- Read By
- Monday, Sep 24, 2018
- Summary
- Many of Scheme’s control structures, such as conditionals
(which you will learn about in a subsequent reading), need mechanisms
for constructing tests that return the values
*true*or*false*. These tests can also be useful for gathering information about a variety of kinds of values. In this reading, we consider the types, basic procedures, and mechanisms for combining results that support such tests.

When writing complex programs, we often need to ask questions about the
values with which we are computing. For example, should this entry come
before this other entry when we sort the entries in a table or is this
location within 100 miles of this second location? Frequently, these
questions, which we often phrase as *tests* (not the same as unit tests),
are used in control structures. For example, we might decide to do
one thing if a value is a string and another if it is an integer.

To express these kinds of questions, we need a variety of
tools. First, we need a *type* in which to express the valid answers to
questions. Second, we need a collection of procedures that can answer
simple questions. Third, we need ways to combine questions. Finally,
we need control structures that use these questions. In the subsequent
sections of this reading, we consider each of these issues. We will return
to more complex control structures in another reading.

A *Boolean value* is a datum that reflects the outcome of a single
yes-or-no test. For instance, if one were to ask whether Des Moines is
within 100 miles of Boston, it would determine that the two cities are not
that close and and it would signal this result by displaying the Boolean
value for “no” or “false”, which is `#f`

. There is only one other Boolean
value, the one meaning “yes” or “true”, which is `#t`

. These are called
“Boolean values” in honor of the logician George Boole who was the first
to develop a satisfactory formal theory of them. (Some folks now talk
about “fuzzy logic” that includes values other than “true” and “false”,
but that’s beyond the scope of this course.)

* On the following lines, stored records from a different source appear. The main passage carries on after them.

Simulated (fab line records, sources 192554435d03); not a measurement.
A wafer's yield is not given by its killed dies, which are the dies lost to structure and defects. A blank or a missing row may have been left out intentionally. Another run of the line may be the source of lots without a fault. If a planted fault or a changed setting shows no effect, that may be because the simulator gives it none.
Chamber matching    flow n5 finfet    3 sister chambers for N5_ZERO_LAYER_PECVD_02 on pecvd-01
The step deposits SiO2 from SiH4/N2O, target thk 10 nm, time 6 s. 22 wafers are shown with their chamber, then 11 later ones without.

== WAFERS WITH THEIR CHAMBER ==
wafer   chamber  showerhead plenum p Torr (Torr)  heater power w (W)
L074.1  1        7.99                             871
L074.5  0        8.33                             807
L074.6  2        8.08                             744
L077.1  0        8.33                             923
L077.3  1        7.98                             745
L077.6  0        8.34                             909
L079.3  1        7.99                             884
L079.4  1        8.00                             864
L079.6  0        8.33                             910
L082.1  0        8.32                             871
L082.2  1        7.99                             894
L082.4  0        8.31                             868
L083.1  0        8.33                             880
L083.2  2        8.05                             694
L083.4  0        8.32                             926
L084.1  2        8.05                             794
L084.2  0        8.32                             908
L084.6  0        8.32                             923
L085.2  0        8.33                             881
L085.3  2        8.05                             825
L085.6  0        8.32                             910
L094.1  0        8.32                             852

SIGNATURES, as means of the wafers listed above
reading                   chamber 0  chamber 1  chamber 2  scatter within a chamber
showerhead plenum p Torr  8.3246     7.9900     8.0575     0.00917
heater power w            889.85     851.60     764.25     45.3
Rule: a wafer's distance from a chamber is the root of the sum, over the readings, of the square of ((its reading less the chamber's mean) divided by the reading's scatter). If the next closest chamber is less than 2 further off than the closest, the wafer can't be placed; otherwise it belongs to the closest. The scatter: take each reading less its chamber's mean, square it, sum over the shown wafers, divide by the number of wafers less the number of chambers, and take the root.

A *predicate* is a procedure that always returns a Boolean value. A
procedure call in which the procedure is a predicate performs some
yes-or-no test on its arguments. For instance, the predicate `number?`

(the question mark is part of the name of the procedure) takes one
argument and returns `#t`

if that argument is a number, `#f`

if it does
not. Similarly, the predicate `even?`

takes one argument, which must be
an integer, and returns `#t`

if the integer is even and `#f`

if it is
odd. The names of most Scheme predicates end with question marks, and
Grinnell’s computer scientists recommend this useful convention, even
though it is not required by the rules of the programming language. (If
you ever notice that we’ve failed to include a question mark in a
predicate and you’re the first to tell us, we’ll give you some extra
credit.)

Scheme provides a wide variety of basic predicates and the `csc151`

package adds a few more. We will consider a few right now, but learn
more as the course progresses.

The simplest predicates let you test the type of a value. Scheme provides a number of such predicates.

`number?`

tests whether its argument is a number.`integer?`

tests whether its argument is an integer.`real?`

tests whether its argument is a real number.`string?`

tests whether its argument is a string.`procedure?`

tests whether its argument is a procedure.`boolean?`

tests whether its argument is a Boolean value.`list?`

tests whether its argument is a list.

Scheme provides a variety of predicates for testing whether two values can be understood to be the same.

`eq?`

tests whether its two arguments are identical, in the very narrow sense of occupying the same storage location in the computer’s memory. In practice, this is useful information only if at least one argument is known to be a symbol, a Boolean value, or an integer.`eqv?`

tests whether its two arguments “should normally be regarded as the same object” (as the language standard declares). Note, however, that two lists of values can have the same elements without being “regarded as the same object”. Also note that in Scheme’s view the number 5, which is “exact”, is not necessarily the same object as the number 5.0, which might be an approximation.`equal?`

tests whether its two arguments are the same or, in the case of lists, whether they have the same contents.`=`

tests whether its arguments, which must all be numbers, are numerically equal; 5 and 5.0 are numerically equal for this purpose.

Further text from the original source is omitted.